As a participant in the tube fabrication war, you can choose to continue to battle using the same tried-and-true weapons you have always used, or you can look to gain a new advantage over your opposition. As in any war, the soldiers fighting the battle depend on increasingly better weapons. The newest tube fabrication weapon is automated laser tube cutting equipment.
The same benefits that advanced the growth of flat-bed laser cutting—flexibility, speed, automation, and quality—drive the growth of automated laser tube cutting as well. Lessons learned from 2-D lasers have improved today's laser tube cutters; as a result, they are far more reliable, more powerful, and better developed than early flat-bed lasers were.
The greatest value of laser tube cutting becomes apparent when you take the laser's capabilities into consideration during a product's design stage.
Know Your Weapon to Maximize Its Capabilities
Automated laser tube cutting is a powerful new weapon that can help you gain ground, especially if you design for the laser process to take best advantage of the technology. To do this, you need to first understand how it works.
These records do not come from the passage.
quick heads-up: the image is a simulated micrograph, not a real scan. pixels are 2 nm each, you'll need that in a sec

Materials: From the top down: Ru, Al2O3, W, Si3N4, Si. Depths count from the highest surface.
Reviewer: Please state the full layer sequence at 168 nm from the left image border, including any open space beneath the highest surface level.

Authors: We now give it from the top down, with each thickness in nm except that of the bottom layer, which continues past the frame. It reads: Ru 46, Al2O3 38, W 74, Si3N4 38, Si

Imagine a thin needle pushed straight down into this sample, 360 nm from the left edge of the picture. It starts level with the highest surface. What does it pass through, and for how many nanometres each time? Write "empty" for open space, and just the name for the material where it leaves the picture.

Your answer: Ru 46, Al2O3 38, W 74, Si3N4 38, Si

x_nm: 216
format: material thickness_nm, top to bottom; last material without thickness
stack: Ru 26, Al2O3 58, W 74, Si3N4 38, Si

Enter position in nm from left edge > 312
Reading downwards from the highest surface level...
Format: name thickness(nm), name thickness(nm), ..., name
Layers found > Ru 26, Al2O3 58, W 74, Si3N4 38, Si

The automated laser tube cutting process begins with a part print or a 3-D CAD drawing. The first step is to import a CAD drawing into the laser's programming software and then use it to automatically create a laser cut path. The cut path is then automatically translated into the machine code that the machine needs to run the part (see Figure 1).
Once the code is created, the next step is to load a tube or bundle of tubes into the machine. The tubes are automatically measured and then fed into a rotary chuck. The chuck drives the tube in a linear and rotary fashion under the laser beam. The finished part is then automatically discharged from the machine.
Take Advantage of Laser's Speed, Flexibility
Rapid Prototyping. A laser tube cutter's speed makes it suitable as a rapid prototyping system (see Laser Tube Cutting Case Example). You can take a part from concept to fabricated tube in minutes; as a result, you can create multiple prototype iterations, accelerating completion of a final design.
Reduce Time to Market for New-Product Development. Fabricating tubes by conventional methods requires a number of traditional tooling-intensive and labor-intensive steps. In contrast, laser technology lets you quickly and easily design, cut, and test your prototype designs. Engineering changes can be accomplished via simple programming changes. Laser technology lets you shrink the development cycle by eliminating hard tooling lead-times and costs.
High or Low Volume. Automated laser tube cutting machines can run high-volume parts by utilizing automatic loading and part unloading, while also being able to cost-effectively cut a low-volume, high-product mix of tubular components because of the fast setup and changeover—roughly three minutes.
Stop Fighting the Fit-up Battle. The improved accuracy that can be achieved by laser-cutting tubes helps eliminate joint fit-up problems. Accurate fit-up reduces gap problems and eliminates downstream costs, such as hand finishing or grinding. Better fit-up enables consistent robotic welding.
Eliminate Hard Tooling. Substituting laser processing for hard tooling lets you eliminate tooling investment and lead-time. This can shave weeks off of a project's schedule. At the same time you can gain the flexibility to change feature locations with a simple update to the laser program rather than another trip to the toolmaker.
Designing Parts for Laser Decreases Their Cost
A manufacturing axiom states that 70 percent of a product's cost is determined during the design stage. Once the design is set, the manufacturing department or the contract shop is faced with the challenge of trying to squeeze cost and profit out of the remaining 30 percent.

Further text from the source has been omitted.